A/B testing is a common way to optimize website performance. It generally consists of forming a hypothesis around what changes should be made, and then developing a Test version of your website with the changes implemented. You will then send an equal number of visitors to the Test and Control versions of your website. The control version is simply the unedited, current version of your website. Testing versions are often called “recipes,” and you’re not actually limited to only two recipes when A/B testing. You can test any number of recipes, assuming you have enough visitors to garner a statistically significant sample size. As your number of recipes increases, so will the necessary sample size to complete the test.
Academically speaking, A/B tests make only one change at a time since A/B testing looks at the dependent variable results and does not take the interactions of independent variables into account. In the real world, companies don’t often have time to test in this way, which is why it can be difficult for organizations to decide between A/B testing and multivariate testing.
Sometimes, based on your hypothesis, the testing methods can be combined. For instance, if you’re considering a major site redesign, it would be prudent to run an A/B test to ensure the redesign, as a whole, performs at least as well as your current site, and then use multivariate testing to optimize the redesign.
Multivariate testing is similar to A/B testing, but is slightly more complex. Multivariate testing investigates interactions of variables on the dependent variable.
Multivariate testing can be very complicated from a statistical standpoint because in real-life testing, many of your “independent” variables are actually collinear, meaning the independent variables are likely correlated. Collinearity leads to skewed results when attempting to deduce the effect of individual independent variables.
A common real-life example for an online retailer may be a customer’s demographics. Let’s say you’re a financial services provider trying to test how various demographics respond to your new, premium security campaign. You throw age into the mix because you think young adults will be less risk averse, and then you throw income into the mix because higher incomes have more to protect. Your results are likely skewed because there’s a correlation between age and income. You may overestimate the effect of one, while underestimating the effect of another. A skilled statistician will be able to help you control for this.
Multivariate Experimental Design
When designing a multivariate experiment, you will first have to choose if you want to utilize a Full-Factorial or Fractional-Factorial design method.
Factors refer to the elements you want to test – perhaps on your eCommerce site, you want to test the product photo, product detail copy and prominence of the reviews. If each of these factors had three potential choices, you would be looking at a total of 27 combinations (3x3x3 = 27).

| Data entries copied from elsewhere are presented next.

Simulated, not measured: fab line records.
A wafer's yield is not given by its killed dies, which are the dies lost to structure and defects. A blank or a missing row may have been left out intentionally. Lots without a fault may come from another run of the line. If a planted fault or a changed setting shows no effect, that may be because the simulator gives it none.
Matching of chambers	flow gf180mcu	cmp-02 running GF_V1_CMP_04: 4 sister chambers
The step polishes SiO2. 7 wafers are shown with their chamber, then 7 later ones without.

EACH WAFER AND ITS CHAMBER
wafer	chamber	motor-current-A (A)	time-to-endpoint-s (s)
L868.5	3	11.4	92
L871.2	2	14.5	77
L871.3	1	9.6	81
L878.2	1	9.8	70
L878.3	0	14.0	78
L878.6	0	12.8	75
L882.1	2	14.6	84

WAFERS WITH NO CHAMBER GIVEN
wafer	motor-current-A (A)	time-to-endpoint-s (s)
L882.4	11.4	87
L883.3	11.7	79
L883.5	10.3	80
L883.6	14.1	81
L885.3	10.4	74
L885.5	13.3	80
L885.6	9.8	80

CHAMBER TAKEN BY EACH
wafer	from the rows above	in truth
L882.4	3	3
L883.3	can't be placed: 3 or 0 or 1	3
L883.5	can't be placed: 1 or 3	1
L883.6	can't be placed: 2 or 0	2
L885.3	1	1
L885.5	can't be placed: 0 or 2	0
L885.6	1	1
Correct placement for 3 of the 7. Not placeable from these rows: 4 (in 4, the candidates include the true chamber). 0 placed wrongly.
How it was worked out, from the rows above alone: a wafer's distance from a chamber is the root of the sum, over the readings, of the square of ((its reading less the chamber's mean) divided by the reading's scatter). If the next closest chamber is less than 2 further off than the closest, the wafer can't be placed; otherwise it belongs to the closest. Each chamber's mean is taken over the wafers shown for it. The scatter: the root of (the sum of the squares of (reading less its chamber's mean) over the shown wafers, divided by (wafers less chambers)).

If you chose a Full-Factorial design, you would test all 27 independently. The Fractional-Factorial design would only require that you test a fraction of the 27 total options, choosing combinations purposefully to ensure you get the most complete information.
There are trade-offs associated with each test. Full-Factorial offers the most reliable results as it tests every combination. However, dividing random samples into such a large number of tests means a longer test time to achieve statistically significant results, which is why so many organizations ultimately choose to deploy a Fractional-Factorial design for many of their experiments.
If you have done much research into the rabbit hole of Fractional-Factorial design in web analytics, you have probably come across the Taguchi method, also known as Robust Design. Genichi Taguchi was a Japanese statistician and engineer whose namesake statistical methods are widely credited with revolutionizing manufacturing. The Taguchi method is often described in Six Sigma teachings as a way to ensure rapid, efficient testing in the design phases. His methods focused on identifying what he described as “noise” factors, and determining which control factors could reduce the influence of the noise. This design technique, like some other Fractional-Factorial designs, uses orthogonal arrays. To keep the conversation in layman’s terms, the use of orthogonal arrays allows for each factor to be assessed independently.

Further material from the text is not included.